While there are a number of networks providing research and information to managers, none focus on the working land mangers – those that produce our nation’s food, fiber, and forest products every day. That’s why we need the Hubs. They work with other Federal climate networks (National Oceanic and Atmospheric Administration (NOAA) Regional Integrated Sciences and Assessments (RISA) program, U.S. Geological Survey Climate Science Centers, Fish and Wildlife Service Landscape Conservation Cooperatives, NOAA Regional Climate Centers, and others) to make science available to managers over a broad range of sectors. The different networks work together to coordinate and complement each other’s efforts. While considerable research examines the impacts and risks associated with climate variability, only a small percentage of this research is in a form that a land manager can use. The Hubs were formed to help transform complex research results into easily accessible products and then to provide these products to land managers.
We do this through partnerships. There are a number of organizations and programs that already do some of the activities the Hubs hope to accomplish. Keys to the hub’s success include: 1) establishing partnerships with existing research and outreach organizations, 2) coordinating USDA climate-related efforts, and 3) establishing a pathway that runs from the researcher to the land manager and back.

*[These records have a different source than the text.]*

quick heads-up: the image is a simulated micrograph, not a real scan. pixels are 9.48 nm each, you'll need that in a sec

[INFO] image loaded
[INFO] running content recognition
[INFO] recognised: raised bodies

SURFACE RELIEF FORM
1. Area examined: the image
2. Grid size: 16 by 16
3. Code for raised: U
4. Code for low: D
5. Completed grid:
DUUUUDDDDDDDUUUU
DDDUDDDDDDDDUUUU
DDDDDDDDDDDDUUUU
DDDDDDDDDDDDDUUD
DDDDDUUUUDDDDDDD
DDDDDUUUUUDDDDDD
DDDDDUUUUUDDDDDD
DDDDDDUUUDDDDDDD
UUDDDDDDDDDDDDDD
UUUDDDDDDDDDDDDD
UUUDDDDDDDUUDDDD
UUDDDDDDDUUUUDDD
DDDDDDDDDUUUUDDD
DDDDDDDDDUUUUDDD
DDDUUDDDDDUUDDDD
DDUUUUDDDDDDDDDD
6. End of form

The Hubs are being designed to facilitate communication between research and landowners. This two-way “conversation” brings research to the landowner and also brings input back to the research community regarding the usefulness of the tools and information being provided and the unmet needs that require additional research and tool development.
USDA funds foundational and applied research that examines vulnerabilities and risks to agriculture and forestry. The purpose of this research is to understand climate-induced risks, and to develop management solutions to deal with drought, flooding, pest pressures, forest fires, altered water availability, changing growing seasons and other stressors. The Hubs take advantage of all available research and will leverage existing results that can contribute to our mission. Our role is also to inform research organizations (USDA and others) of landowner concerns so that research can address priority needs. This feedback will come from our interactions with landowners, landowner organizations, and our partners.
Often, packaging research is the bottleneck in moving science to the land owner. For the agriculture sector, the State Agricultural Experiment Stations are primary producers of useable science information and tools, and are important partners in this effort. The USDA National Institute of Food and Agriculture’s (NIFA) Coordinated Agricultural Projects (CAP) support large-scale regional projects that also provide tools and information for land owners. Other organizations, such as NOAA RISAs and the Nature Conservancy, also develop tools, and we are trying to evaluate all the available tools we can find and make them available on our web site.
Land managers often depend on trusted advisors to supply them with the information they need to find solutions to challenges they are facing. It’s that person-to-person contact that drives changes to land management practices. While the Hubs do reach out to land owners directly, the major way we will engage landowners on a person-to-person basis is to capitalize on existing networks. Two primary networks are Cooperative Extension and the USDA Service Centers. These organizations have been helping farmers, ranchers and forest land managers for decades (100 years for Cooperative Extension!). On the forestry side, the Forest Service Threat Centers and the Climate Change Response Framework provide outreach to forest land managers.
So what’s next? This first year has been more about coordination than production. It is crucial that we understand all the players in the game so that we can concentrate on areas and projects that will have the greatest impact on providing risk-management tools and resources to America’s farmers, ranchers and forest land owners. This requires that we coordinate with other research organizations, work closely with Cooperative Extension and the USDA Service Centers to understand their needs, and also to establish a working relationship with those private advisors that work with landowners (see figure below). These private advisors include the Certified Crop Advisors (CCAs), forestry consultants, and seed and fertilizer dealers. By better understanding the needs of the agricultural community and documenting the currently available resources we can prioritize the gaps in the research-to-field supply chain and more effectively direct USDA resources to help the Nation’s farmers, ranchers, and forest land owners.